Kimberley Hall, near Wymondham, has hosted many photo shoots and events thanks to its stunning architecture and picturesque lakeside setting.

Tamsyn Morgans owns a Victorian terrace house in Norwich which she is lovingly restoring.

“It is a very quirky, unique house and quite different to what people might assume to be a typical location as it is quite small. It has a very vintage feel and is full of interesting props and pieces of furniture which can be used.

“I would say you have to be flexible. You might be asked to move things or put things away, so it is essential you trust the people who are looking after the shoot. I also think it is best not to be there and to let the team get on with it. Everything is always returned as it was, as if they have never been there and it means you won’t be worrying while they are there.”

Fashion and art director Olivia Pomp and her husband Gary Rowland, also an art director, have seen their stunning 16th century property Glashaus, near Diss, used for several photographic and film shoots.

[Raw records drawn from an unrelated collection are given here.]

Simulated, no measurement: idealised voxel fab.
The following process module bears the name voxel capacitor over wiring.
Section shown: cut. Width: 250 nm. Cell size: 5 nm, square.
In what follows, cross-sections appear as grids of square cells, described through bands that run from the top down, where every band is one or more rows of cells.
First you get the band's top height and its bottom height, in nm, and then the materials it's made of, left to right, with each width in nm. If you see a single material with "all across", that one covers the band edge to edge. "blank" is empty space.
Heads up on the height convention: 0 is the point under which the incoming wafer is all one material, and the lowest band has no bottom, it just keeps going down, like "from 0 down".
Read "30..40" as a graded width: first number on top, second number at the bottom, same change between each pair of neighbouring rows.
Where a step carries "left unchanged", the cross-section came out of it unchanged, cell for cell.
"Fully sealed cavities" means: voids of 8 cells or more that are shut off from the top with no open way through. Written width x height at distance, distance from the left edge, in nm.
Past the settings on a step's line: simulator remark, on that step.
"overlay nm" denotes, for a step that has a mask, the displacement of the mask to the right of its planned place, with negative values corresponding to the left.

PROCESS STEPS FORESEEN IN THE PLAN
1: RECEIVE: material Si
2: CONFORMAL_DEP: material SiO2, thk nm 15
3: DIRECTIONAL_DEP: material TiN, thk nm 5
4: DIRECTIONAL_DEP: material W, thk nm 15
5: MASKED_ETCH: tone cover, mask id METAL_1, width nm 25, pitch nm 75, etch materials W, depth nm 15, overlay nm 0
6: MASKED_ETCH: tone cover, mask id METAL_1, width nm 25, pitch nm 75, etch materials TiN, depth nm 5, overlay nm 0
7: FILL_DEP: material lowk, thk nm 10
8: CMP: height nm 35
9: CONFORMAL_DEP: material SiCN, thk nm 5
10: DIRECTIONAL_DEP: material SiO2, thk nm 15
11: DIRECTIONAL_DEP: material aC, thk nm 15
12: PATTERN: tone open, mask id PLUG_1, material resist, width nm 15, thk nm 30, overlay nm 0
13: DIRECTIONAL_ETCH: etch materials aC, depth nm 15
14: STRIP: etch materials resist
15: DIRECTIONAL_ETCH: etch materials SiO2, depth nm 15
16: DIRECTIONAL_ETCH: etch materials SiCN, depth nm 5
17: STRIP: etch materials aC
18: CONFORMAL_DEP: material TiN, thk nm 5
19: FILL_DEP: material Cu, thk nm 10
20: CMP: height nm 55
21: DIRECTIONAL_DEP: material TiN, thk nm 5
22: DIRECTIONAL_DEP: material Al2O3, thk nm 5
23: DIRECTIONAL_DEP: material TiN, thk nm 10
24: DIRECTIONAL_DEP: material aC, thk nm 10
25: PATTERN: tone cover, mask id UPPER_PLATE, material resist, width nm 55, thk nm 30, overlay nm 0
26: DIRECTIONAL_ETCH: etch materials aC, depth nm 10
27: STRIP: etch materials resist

“It is a brilliant thing to do and fantastic to see your home showcased. My advice would be to work with a production company who will oversee all the logistics and give you the confidence and security that your house will be looked after. Make sure you have a clear contract, in terms of public liability, insurance and the hours your property is needed.

“A small team still tends to be eight people, and for television it could number 40. It is a big intrusion – but we have had filming here involving lots of children and, because it was looked after by professionals, it was great and everything was left perfectly. Finally, do not take their decisions about what to photograph, what to move or what to change, personally. You might have lovingly created a stunning home with beautiful architectural and interior design features, but those running the shoot have no emotional attachment to it and have a very clear vision of what they need.”